Today, in this third post, we will talk about how we can improve our social awareness. When I talk about social awareness, I mean the ability to know what is going on with the people we lead and work with, as individuals and the interactions between them.

It is our ability to know their strengths and weaknesses, what they aspire to, what inspires them, who needs to be left alone and who needs personal attention (and when).

One-on-One Meetings

One of the best ways that we can get to know the people whom we lead is by running effective one-on-one meetings with them. These meetings are the most crucial meetings a leader can have and are also the easiest to skip and cancel.

I have both seen and experienced many leaders allow other priorities and urgent tasks to come in the way of having these one-on-one meetings. Big mistake. This tells the people that they don’t matter and are not a priority for the leader.

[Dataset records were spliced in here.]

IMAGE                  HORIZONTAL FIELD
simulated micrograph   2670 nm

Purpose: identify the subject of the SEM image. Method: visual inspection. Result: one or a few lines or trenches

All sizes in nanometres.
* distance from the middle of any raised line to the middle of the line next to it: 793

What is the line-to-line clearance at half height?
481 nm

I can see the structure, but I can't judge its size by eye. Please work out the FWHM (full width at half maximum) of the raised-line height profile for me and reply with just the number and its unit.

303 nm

Having one-on-one meetings is one of the most important quadrant II (Franklin Covey talks about in his classic book – First thing First (which was inspired by the Eisenhower Matrix) activities that we have on our schedule.

There is enough material that one can look up to learn how to run effective one-on-one meetings. We can do well to explore as many of them as we need to and continuously learn and improve how we run these meetings.

However, since each one of us is different and each one of the person we lead is different, we can’t follow a standard template for all our meetings.

So, we need to experiment with what works for us AND the person we are meeting. Some people might need a clear structure to the meeting, while some might prefer a more open and casual conversation.

Some people might want to keep it strictly business while others might be open to sharing about their personal lives as well.

Some might use this time to share progress and seek support, some might use this time to share their aspirations and discuss career growth.

Some might want to do as with a regular cadence, while some might prefer to do this as and when either of you needs them.

To each their own. The only thing that I recommend is that we don’t skip it and use our judgement and the needs of the person we are meeting with, to go prepared and take the conversation seriously.

After every one-on-one meetings, take the time to reflect and make a note of what you learned about the person from the conversation. Reflect on these questions – What was said openly? What did they mean, really mean? What was left unsaid? Why?

Team Meetings

The second tool we have in our arsenal is running regular team meetings. In this case, it is important for us to define the agenda and facilitate conversation.

Usually, team meetings are boring and are about updates. In my opinion, team meetings are better when we avoid updates (which can be on email) on projects or the work that everyone is doing.

In my opinion, the best use of team meetings is when we use this time either to connect to one another or to discuss where people need help or support and the team rallying around to find ways to help them.

This assumes that there is already trust amongst the team members and they feel comfortable to open up and talk about what each one of them is struggling with. In order for us to be able to do a good job here, we need to be good facilitators and manage conflict and friction well.

If this is not the case, then I strongly recommend that you use any time together to build up this trust. In order to be able to build this trust, we need to give them our trust and be vulnerable with them and invite them to do so.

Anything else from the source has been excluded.